Getting Etcd Back

In the previous post I ran into an issue with the YAML example graphs for the etcd functionality not really working anymore. Coming up with a solution in these graphs was not hard (and in fact proved an opportunity to learn a few things along the way). However, I did not manage to get the cluster up and talking regardless.

I accepted the challenge and sat down to try and find out what was wrong with etcd.

A first look at the code

The embedded etcd code lives in the etcd subdirectory of the mgmt source code. In etcd/etcd.go, the EmbdEtcd struct represents the “embedded server and client etcd”. This file imports the “clientv3” package from etcd as etcd. As the first errors I had encountered seemed to originate with the client, I looked at this first.

The online documentation for the clientv3 package is quite good, complete with a simple code example and everything. Matching this with the actual implementation in mgmt is rather daunting, however. Still, it gave me the idea of trying to build a very simple client to mgmt’s server, so that I would have a more limited code base to pry open.

Better yet, I recalled that the post that introduced the embedded etcd mentions that you can run simple tests using etcdctl such as

ETCDCTL_API=3 etcdctl --endpoints 127.0.0.1:2379 member list

New step 1: See if we can talk to the embedded server this way in the first place.

Etsy Dee Cuddle

In order to get a suitably modern etcdctl, I followed the instructions in the article linked just above. In fact, mgmt bundles an appropriate version of etcd in its vendor directory. I’m not entirely certain that switching into the vendor/go.etcd.io/etcd directory (a git submodule) is an acceptable way to run the build, but it sure worked.

My approach was to only run the original seed server of mgmt, in order to target that with a simple query from etcdctl, connecting to the API port of the embedded etcd server.

mgmt run --hostname h1 --ideal-cluster-size 3 yaml examples/yaml/etcd1a.yaml

I found myself a little surprised that etcdctl noped out with a message that was quite reminiscent of what I had seen mgmt do on repeat while trying to contact the original cluster member.

ETCDCTL_API=3 ./vendor/go.etcd.io/etcd/bin/etcdctl --endpoints 127.0.0.1:2380 member list
{"level":"warn","ts":"2020-03-08T19:25:00.394Z","caller":"clientv3/retry_interceptor.go:61","msg":"retrying of unary invoker failed","target":"endpoint://client-f55a7a6d-3208-45ef-9a7a-f28f55805a05/127.0.0.1:2380","attempt":0,"error":"rpc error: code = DeadlineExceeded desc = latest connection error: connection error: desc = \"transport: Error while dialing dial tcp 127.0.0.1:2380: connect: connection refused\""}
Error: context deadline exceeded

This was promising insofar as it suggested to me that the problem was probably with the original seed server after all, not with the second mgmt instance that tries to join the cluster. Sure enough, when examining the output of the seed process, it turned out that it was failing the embedded server start after the 60 second timeout now.

Imitating the server

In order to take a better look at what was going on with the seed server, I searched for one of its log messages, the one appearing before it ran into the timeout failure.

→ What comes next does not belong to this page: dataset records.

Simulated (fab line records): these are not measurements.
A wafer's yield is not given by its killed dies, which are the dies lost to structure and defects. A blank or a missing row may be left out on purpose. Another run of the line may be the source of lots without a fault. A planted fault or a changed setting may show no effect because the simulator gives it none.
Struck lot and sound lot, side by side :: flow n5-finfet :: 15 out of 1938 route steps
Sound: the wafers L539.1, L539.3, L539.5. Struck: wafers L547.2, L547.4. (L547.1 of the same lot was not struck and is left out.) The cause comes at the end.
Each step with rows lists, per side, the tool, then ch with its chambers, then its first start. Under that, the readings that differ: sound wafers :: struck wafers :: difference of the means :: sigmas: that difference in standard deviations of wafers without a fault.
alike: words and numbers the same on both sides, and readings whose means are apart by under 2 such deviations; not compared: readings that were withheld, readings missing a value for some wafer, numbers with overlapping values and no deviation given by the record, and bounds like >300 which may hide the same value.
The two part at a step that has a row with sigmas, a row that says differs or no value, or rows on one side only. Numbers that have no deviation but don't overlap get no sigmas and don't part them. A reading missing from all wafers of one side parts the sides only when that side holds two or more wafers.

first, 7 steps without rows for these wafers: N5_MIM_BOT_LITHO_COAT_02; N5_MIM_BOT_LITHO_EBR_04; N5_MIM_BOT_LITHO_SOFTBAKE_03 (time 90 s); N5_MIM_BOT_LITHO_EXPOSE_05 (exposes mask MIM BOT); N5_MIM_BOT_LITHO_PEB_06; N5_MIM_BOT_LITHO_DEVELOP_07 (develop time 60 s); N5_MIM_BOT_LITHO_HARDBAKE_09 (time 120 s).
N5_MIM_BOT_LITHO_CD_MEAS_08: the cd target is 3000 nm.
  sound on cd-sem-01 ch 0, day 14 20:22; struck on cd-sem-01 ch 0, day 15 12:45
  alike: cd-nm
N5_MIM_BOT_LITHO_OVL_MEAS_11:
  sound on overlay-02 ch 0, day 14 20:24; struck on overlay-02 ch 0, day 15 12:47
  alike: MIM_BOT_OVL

git grep "server: starting"
docs/faq.md:### On startup `mgmt` hangs after: `etcd: server: starting...`.
docs/faq.md:etcd: server: starting...
etcd/server.go: obj.Logf("server: starting...")

So this tells us two things. For one, this is the “server” component from etcd/server.go. This is where I started reading code, because I had totally missed the other point: There is already an FAQ entry for this current problem. It advises that the local state directory of the embedded etcd server is probably corrupted. This seems likely enough; after all, my first attempt did not go quite as disastrous.

This gives me an idea, but allow me to first regale you with the account of my immediate investigation of what was going on. I first went and studied the implementation in said server.go file. It uses the embed type from the etcd package. The documentation for this package comes with some sample code to spin up the most simplistic embedded etcd server. Lo and behold, all the parts of this code sample can be located in server.go in mgmt.

So why does it not start? (Mind you, at this point I had not seen the FAQ, and was not yet on to the local state directory as the likely culprit.) My plan was simple: Build and run the example code from the etcd documentation, and then make it resemble mgmt’s implementation more and more. See where it breaks.

To get the embedded server to run, I copied the example code to a file “demo_etcd.go” in the root directory of the mgmt code. I added a package main line at the top and ran it through go run.

The example itself worked quite well. The embedded server came up and talked to etcdctl without an issue. I managed to replicate some of mgmt’s configuration settings as well, but not all of them. As I found myself printing the entire cfg structure from both mgmt and my example, and comparing them, one particular parameter caught my eye. I made an adjustment.

-       cfg.LogLevel = "error" // keep things quieter for now
+       cfg.LogLevel = "info"

I had marveled at how much less noisy mgmt 0.21 felt compared to the earlier releases I was used to. I suspect that this setting plays a big role. Changing this gave me a lot more output to work with, and I finally set back a little and wrote this blog post.

Wrapping up

I have not yet had a chance to take a good look at the output generated from the etcd server. However, while producing this write-up, I had a new thought that might explain what went wrong here, and why the embedded server is now permanently broken for me.

This post is already fairly long and pretty rambly. I will stop here and explore my new theory in yet another post in the near future.